Tesco and the Co-operative Group’s shopping sprees last week have put TM Retail in the spotlight as the UK’s largest remaining independent convenience chain. But with T&S and Alldays snapped up, the obvious question is how long will TM hold onto its independent status?

The chain, which operates 323 c-stores, is 75% owned by venture capitalists, a breed not renowned for hanging about when a money-making opportunity presents itself.

Investors HSBC Ventures UK and Electra Partners both have 30% stakes through TM’s holding company Thistledove. Management have a 25% stake, and Legal and General has a 15% stake.

Neither HSBC nor Electra is making bones about the fact that TM Retail’s portfolio of 1,221stores - which are mostly CTNs - is suddenly hot property.

A source at Electra said: “TM is the largest independent around. Electra or anyone else would want to discuss an exit.”

And HSBC Ventures director Mark Dunfoy points out that both HSBC and Electra have held their investments since 1995.

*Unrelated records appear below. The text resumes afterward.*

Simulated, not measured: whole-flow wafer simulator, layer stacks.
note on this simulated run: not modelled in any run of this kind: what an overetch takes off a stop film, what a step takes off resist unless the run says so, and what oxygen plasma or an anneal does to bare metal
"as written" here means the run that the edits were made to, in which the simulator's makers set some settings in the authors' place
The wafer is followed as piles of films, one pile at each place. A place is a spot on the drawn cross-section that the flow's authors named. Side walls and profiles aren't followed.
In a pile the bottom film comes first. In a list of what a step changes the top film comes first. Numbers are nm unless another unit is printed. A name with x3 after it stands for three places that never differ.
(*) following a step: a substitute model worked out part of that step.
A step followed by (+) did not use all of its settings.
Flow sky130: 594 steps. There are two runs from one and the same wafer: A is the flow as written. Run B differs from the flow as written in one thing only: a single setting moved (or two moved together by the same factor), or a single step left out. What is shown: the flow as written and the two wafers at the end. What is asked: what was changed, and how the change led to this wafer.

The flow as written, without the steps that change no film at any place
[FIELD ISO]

“That’s an unusually long time for a venture capitalist. It would usually look to pass its investment on to someone else after a couple of years,” he says. “The industry is consolidating. TM is the last significant chain of independent c-stores. They are more attractive than they were.”

But Dunfoy stresses: “We are not making any comment on TM beyond what the company itself is saying. But I can say we have had approaches about c-stores in the recent past from more than one party.”

Less attractive CTNs

So what does TM Retail itself have to say? “We are not commenting on that market speculation,” insists TM’s finance director Russell Cox. But he adds: “The T&S acquisition by Tesco is a very interesting development in the market, the interest in our business is not surprising. It leaves us as the largest c-store operator.”

As well as the c-stores, TM Retail has a diverse portfolio of smaller, less attractive CTN stores across the UK - and a total of five fascias.But who would want to get their hands on this diverse mix, particularly when rivals suggest the company might be having a hard time growing sales and profit?

Thistledove is due to file fresh figures at Companies House on Monday, which will no doubt be perused closely by the industry if TM Retail is discreetly taken to market by its financial backers. But figures from the company for the 39 weeks to August 2002 show turnover was £512.6m, up from £497.9m in the same period in 2001. Pre-tax profit was £16.6m down from £18.7m.

Retailers from M&S to Budgens are now rumoured to be lining up as potential purchasers. But those two chains, at least, are denying any interest.
Musgrave UK executive chairman Eoin McGettigan says: “There is no truth in the rumour at all”. And Marks and Spencer chief executive Roger Holmes tells us he has no plans to extend the Simply Food portfolio through the acquisition of TM Retail.

“There would be no sense in making an acquisition like that. We don’t compete directly with corner shops. Simply Food is a meal solutions store. The Tesco and Co-operative Group activity doesn’t change Marks and Spencer’s strategy, but it does reinforce the importance of small stores.”

With Safeway and Sainsbury also eyeing up convenience stores, when the dust of this latest round of consolidation has cleared, TM’s backers may soon find their investment in the sector has finally paid off.